Accountants, consultants and actuaries are having to dig deeper into the financial documents of captives to make sure they comply with the demands of regulators. That's costing money.

"It's just an emerging issue," said J. Brady Young, managing director and president of Strategic Risk Solutions, an alternative-market solutions provider. "Local firms are looking and saying, 'We're going to increase our fees.' If you are new and small, that's material," he said.

For companies operating on thin margins, these so-called "frictional" costs can tarnish the economic sheen of a successful captive operation. Young compared these costs to the load charged by some companies running mutual funds. "As you know, the auditors have turned up the heat," he said. "It's not a negative, but it is a cost and we amortize it over the life of the captive."

Bermuda, always an expensive proposition, has suddenly become very expensive. New reinsurance companies established there at the end of last year have been able to poach from the existing talent pool.

Luring away a $100,000-a-year actuary with a $150,000 salary is not something a big reinsurer thinks too much about, Young said. Smaller companies, left with a thinning bench of talent, are finding it even more difficult to replace key staff.

"If the big Bermuda players want them, they are going to get them," he said. "It's not a material issue to them. But what it does is to drive up prices in the marketplace."

Not that anyone is complaining too loudly, at least for the moment. Recruiting the right people so that a captive insurance company meets minimum standards is a strategy designed to protect shareholders and clients from insolvency in the future. Who can argue with that?

"Tough regulations are a good thing," said Thomas F.X. Hodson, general counsel of AIX Group and NOVA Casualty Co.

No doubt. But the cost of following them can vary greatly from one domicile to the next. Some states, like Arizona, which has 53 captives, charge a flat fee for companies to start a captive there, no matter how much premium flows through the captive. Other states charge a percentage of premium.

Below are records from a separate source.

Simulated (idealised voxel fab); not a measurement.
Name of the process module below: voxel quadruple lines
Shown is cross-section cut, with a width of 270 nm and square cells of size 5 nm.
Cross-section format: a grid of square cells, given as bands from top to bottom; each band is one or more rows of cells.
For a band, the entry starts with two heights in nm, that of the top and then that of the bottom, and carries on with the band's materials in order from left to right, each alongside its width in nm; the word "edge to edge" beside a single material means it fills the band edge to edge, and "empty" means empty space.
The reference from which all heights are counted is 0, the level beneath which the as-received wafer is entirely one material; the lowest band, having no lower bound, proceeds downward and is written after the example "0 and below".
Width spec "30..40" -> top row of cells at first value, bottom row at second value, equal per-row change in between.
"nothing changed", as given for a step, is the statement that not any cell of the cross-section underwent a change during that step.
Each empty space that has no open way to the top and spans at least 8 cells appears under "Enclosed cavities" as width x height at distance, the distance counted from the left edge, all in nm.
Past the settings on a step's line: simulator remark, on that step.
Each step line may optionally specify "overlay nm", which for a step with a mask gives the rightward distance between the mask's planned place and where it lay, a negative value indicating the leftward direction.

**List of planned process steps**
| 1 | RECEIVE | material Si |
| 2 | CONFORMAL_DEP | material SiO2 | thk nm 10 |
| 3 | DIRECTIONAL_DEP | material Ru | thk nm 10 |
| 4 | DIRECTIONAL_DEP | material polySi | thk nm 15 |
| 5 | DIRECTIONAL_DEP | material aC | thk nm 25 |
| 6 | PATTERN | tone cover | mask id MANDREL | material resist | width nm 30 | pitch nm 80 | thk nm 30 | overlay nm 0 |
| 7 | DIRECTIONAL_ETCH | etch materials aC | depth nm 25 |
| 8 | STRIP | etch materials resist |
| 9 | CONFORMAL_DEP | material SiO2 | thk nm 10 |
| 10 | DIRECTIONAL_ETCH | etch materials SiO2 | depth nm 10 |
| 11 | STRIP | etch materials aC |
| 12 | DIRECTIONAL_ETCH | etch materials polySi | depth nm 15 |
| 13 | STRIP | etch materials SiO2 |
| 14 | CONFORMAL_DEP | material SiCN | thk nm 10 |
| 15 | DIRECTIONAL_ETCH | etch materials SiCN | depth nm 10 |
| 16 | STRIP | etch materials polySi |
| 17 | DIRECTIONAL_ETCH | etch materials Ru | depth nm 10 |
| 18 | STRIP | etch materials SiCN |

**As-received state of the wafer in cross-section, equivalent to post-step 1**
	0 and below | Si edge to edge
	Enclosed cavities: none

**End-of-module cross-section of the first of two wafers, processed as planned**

"Even with small premiums, captive domiciles charge all sorts of fees," said Hodson.

In other places, said Young, it can seem as if professional services are using captive insurance services as a training ground for young accountants. It's when those young professionals make mistakes that costs can balloon from thousands of dollars into the tens of thousands.

Domiciles tend to be better off when they have strong, active trade associations, the experts agreed, and the offshore domiciles tend to act more quickly than their counterparts in the United States.

Most domiciles commit to turning around an application for a captive in 30 days or less. Sometimes in volatile markets such as property, though, that's not fast enough, said Young. Some captives can be authorized in as little as two weeks.

In the United States, at least two dozen states have captive insurance laws on their books. Vermont leads the nation in the number of captives registered.